This repository contains the set of scripts I use for developing OONI in a monorepo like fashion. We obviously do not have a single repository and there are some advantages in this setup, including easier to grok history.

At the same time, it's quite advantageous to perform one-command operations such as testing the current ooni/probe-cli tree with the current ooni/probe-android or ooni/probe-desktop tree. Being able to do that allows us to co-develop for these products without passing through trial-and-error commit, push, pull request, publish artifacts, download and integrate processes.

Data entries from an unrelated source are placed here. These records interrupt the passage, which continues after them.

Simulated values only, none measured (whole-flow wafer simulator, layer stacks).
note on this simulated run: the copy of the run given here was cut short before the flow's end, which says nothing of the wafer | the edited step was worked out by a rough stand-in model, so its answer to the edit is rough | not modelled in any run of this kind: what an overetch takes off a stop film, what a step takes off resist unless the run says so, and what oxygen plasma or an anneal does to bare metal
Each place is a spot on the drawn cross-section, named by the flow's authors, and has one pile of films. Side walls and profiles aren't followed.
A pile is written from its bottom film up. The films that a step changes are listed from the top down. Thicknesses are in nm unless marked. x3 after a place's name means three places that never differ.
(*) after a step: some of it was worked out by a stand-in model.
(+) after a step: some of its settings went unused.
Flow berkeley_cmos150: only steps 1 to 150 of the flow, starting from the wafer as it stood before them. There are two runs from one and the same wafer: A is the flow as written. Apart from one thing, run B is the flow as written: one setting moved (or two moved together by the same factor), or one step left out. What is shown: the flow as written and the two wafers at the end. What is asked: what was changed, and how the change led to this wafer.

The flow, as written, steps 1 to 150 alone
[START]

✨✨✨ With probe-cli#1022, we merged the most relevant part of this repository directly into probe-cli. As such, this repository is now deprecated and will soon be archived. From 2023-01-09 onwards, you should use probe-cli directly rather than using this repository.

Local setup

The ./tools/run script will automatically download the expected version of go under $HOME/sdk/go${version} and will transparently use it.

Also, if you're not a OONI developer, you need to do just once:

cp config/local.bash.example config/local.bash

to apply local configuration that disables private repositories.

Design

The tools directory contains the top-level tools that one should be running. I don't expect most of the scripts to change significantly over time. Most of them deal with performing parallel git operations across all repos, which is something that is already workking reasonably well for me. These are the git-related scripts:

  • checkout <branch>: checks out a branch in all repositories;
  • clean: runs git clean -dffx in all repositories;
  • commit <file>: commits with the commit message in file in all changed repos;
  • diff [--cached]: diffs all the repos with respect to the base branch;
  • info: emits workflow programming documentation on the stdout;
  • push: pushes the current branch to all repos;
  • reset: runs git reset --hard HEAD and checkouts the default branch in all repos;
  • status: shows the status of rach repo;
  • sync: must be run from the base branch and pulls from upstream;
  • vscode: convenience script to open a directory using vscode.

The base branch is forced to be main in each repository. The development workflow is roughly the following:

  1. you start from a clean tree;
  2. you sync;
  3. you checkout issue/xxx to work on an issue;
  4. you diff to see the changes;
  5. you use run (more on this below) to test the changes;
  6. you commit across all the repos;
  7. you push across all repos and (manually for now) open pull requests;
  8. you eventually merge all pull requests;
  9. you reset back to a clean tree.

To run a development or release workflow, you use the ./tools/run command. Invoked without arguments, it prints its usage plus the names of the available workflows.

If you pass ./tools/run the name of a workflow, it will run it.

A workflow is a workflow.yml file in a subdirectory of tools/run.d. The name of the subdirectory is the name of the workflow. So, for example, the hello-world workflow is the ./tools/run.d/hello-world/workflow.yml file.

To read more about developing workflows, you should consult the documentation emitted by the ./tools/info command.

Experimental code

Code inside the x directory is experimental.